Long Beach has had a Citizens Police Complaint Commission since 1990, but after decades of complaints about its lack of actual authority to hold police accountable, the city is asking voters to decide if a new model would serve the city better. That’s the essence of Measure E.
City officials turned to a consultant to retool the CPCC after protests over the murder of George Floyd rocked the city as citizens called for more police accountability. After limited public outreach, the consultant proposed an auditor-monitor model that would look at systemic trends within the department rather than investigating individual cases of alleged misconduct, which the CPCC currently does.
The city says this new model will increase access to investigations and transparency because the auditor, which the City Council would appoint, would review all major use of force incidents and would be able to investigate allegations against high-ranking police officials. However, they would have to get permission from city management before doing so.
Investigations into police officers are constrained by state laws, which often shield officers’ disciplinary files from the public and keep them from having to testify under oath in public. Long Beach’s attorneys say these laws have tied the current commission’s hands—although the rules have never really been tested because the CPCC hasn’t ever tried to subpoena anyone to testify at a public hearing. Almost all of the CPCC’s deliberations take place in secret.
Opponents of the new model say the changes would strip away what little power the commissioners do have because it would push the commission into a community-relations role rather than helping investigate complaints against officers.

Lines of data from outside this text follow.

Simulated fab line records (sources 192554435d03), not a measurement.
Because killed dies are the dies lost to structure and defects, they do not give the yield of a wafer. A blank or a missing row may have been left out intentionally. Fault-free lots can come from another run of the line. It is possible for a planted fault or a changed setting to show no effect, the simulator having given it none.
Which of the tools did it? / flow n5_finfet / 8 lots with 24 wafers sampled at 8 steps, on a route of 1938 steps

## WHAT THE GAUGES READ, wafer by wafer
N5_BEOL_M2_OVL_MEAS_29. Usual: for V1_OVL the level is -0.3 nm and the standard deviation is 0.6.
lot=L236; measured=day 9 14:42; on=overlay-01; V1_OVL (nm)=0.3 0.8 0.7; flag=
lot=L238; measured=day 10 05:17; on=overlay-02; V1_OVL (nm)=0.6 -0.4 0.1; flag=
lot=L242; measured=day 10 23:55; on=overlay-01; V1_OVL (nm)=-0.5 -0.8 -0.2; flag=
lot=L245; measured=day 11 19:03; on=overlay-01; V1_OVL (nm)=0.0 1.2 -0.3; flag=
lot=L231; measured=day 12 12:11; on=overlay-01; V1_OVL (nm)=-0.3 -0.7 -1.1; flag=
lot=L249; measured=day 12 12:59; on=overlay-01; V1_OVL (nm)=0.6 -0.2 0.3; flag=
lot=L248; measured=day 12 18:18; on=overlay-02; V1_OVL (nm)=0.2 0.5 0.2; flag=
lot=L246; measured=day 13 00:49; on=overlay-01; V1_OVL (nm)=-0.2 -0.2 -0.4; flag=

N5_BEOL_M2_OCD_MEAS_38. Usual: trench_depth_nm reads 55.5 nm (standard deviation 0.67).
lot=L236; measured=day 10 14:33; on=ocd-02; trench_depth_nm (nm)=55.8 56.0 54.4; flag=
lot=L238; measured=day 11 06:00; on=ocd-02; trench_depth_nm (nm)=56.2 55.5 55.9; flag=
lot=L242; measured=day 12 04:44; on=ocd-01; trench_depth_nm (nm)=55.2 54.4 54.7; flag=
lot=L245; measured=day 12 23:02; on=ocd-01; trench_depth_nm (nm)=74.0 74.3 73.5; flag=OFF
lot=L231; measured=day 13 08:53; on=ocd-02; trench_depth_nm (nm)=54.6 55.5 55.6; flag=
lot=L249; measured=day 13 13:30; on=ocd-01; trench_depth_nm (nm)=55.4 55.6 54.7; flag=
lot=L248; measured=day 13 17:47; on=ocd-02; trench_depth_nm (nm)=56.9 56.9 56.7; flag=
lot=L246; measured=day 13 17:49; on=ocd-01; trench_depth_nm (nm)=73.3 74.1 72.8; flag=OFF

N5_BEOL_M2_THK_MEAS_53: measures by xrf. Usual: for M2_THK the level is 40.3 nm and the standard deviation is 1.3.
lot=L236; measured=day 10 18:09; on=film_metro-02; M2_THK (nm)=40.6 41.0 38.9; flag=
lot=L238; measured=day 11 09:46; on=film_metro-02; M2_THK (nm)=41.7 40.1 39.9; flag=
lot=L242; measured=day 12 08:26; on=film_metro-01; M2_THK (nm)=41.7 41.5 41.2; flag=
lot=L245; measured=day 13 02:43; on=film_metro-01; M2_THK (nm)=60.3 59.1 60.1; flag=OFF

A “yes” vote would create a new Police Oversight Commission and cost the city about $900,000 annually for additional staffing. City officials said if Measure E passes it would likely take some time to implement all of its changes.
A “no” vote would keep the CPCC in place. Members of the City Council have said they were open to increasing funding to the CPCC to make it more effective if Measure E loses.
Either way, disciplinary authority over police officers will rest with the police chief and city manager, not the oversight commission.